In United States v. Bellot, --- F.4th ---, No. 22-10247 (9th Cir. 2024), the Court affirmed Lemack Bellot’s conviction on two counts of attempting to aid and abet possession with the intent to distribute cocaine.

On appeal, Bellot argued that the jury instructions and proof adduced at trial constructively amended the indictment such that he was convicted of a crime different than the one for which he was indicted.

Specifically, "Bellot argues that the indictment was constructively amended because the government initially proposed jury instructions consistent with the theory that Bellot aided and abetted an attempt by the CS to possess with intent to distribute cocaine, but that after intervention by the court, the jury was instructed consistent with the theory that Bellot attempted to aid and abet the possession of cocaine with intent to distribute."

The Court rejected this argument, explaining that "aiding and abetting an attempt requires a “guilty principal,” while attempting to aid and abet does not. But in either case, paradoxically, the crime ultimately charged is the same: the aider and abettor is charged with an attempt to possess with the intent to distribute cocaine."

The Court continued: 

Bellot’s case indisputably lacked a “guilty principal” because it involved an undercover government agent who did not intend to commit a crime and never possessed real cocaine. The government, accordingly, could only proceed under the theory that Bellot attempted to aid and abet possession with intent to distribute cocaine. 

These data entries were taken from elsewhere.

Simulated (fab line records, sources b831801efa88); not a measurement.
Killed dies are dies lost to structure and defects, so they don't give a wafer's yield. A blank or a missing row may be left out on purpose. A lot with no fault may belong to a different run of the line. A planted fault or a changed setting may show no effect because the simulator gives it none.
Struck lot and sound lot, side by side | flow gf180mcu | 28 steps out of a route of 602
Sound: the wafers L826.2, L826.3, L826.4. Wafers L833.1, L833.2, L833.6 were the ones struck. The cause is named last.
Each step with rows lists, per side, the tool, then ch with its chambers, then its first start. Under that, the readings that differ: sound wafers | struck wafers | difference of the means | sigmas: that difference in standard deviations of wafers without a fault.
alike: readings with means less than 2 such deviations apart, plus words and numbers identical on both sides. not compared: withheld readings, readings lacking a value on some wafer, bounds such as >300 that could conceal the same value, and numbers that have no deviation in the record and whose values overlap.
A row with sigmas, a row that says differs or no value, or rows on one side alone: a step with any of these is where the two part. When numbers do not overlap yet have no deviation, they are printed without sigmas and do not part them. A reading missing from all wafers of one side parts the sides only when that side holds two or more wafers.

While it is true that the parties mischaracterized the theory as “aiding and abetting the attempted possession” of cocaine in pre-trial preparations, this does not mean “the crime charged in the indictment was substantially altered at trial.” As explained above, whether characterized as aiding and abetting an attempt to possess cocaine or an attempt to aid and abet the possession of cocaine, “the crime ultimately charged is the same.”  In either scenario, the charge was—and Bellot was in fact charged with—“knowingly attempt[ing] to possess with the intent to distribute” cocaine. And although the government was not required to specify its theory of the case in the indictment, the undisputed facts supported only one theory. Bellot, thus, had sufficient notice of the charges against him.

Monday, August 19, 2024

8/19/24: Second Amendment case

In United States v. Manney, --- F.4th ---, No. 23-716 (9th Cir. 2024), the Court affirmed Gail Manney’s conviction for violating 18 U.S.C. § 922(a)(6), which makes it a crime for any person in connection with the acquisition or attempted acquisition of any firearm knowingly to make any false or fictitious oral or written statement with respect to any fact material to the lawfulness of the sale of such firearm. 

In short, the Court held that because the Second Amendment does not protect an individual’s false statements, the conduct that § 922(a)(6) regulates falls outside the scope of the Second Amendment’s plain text.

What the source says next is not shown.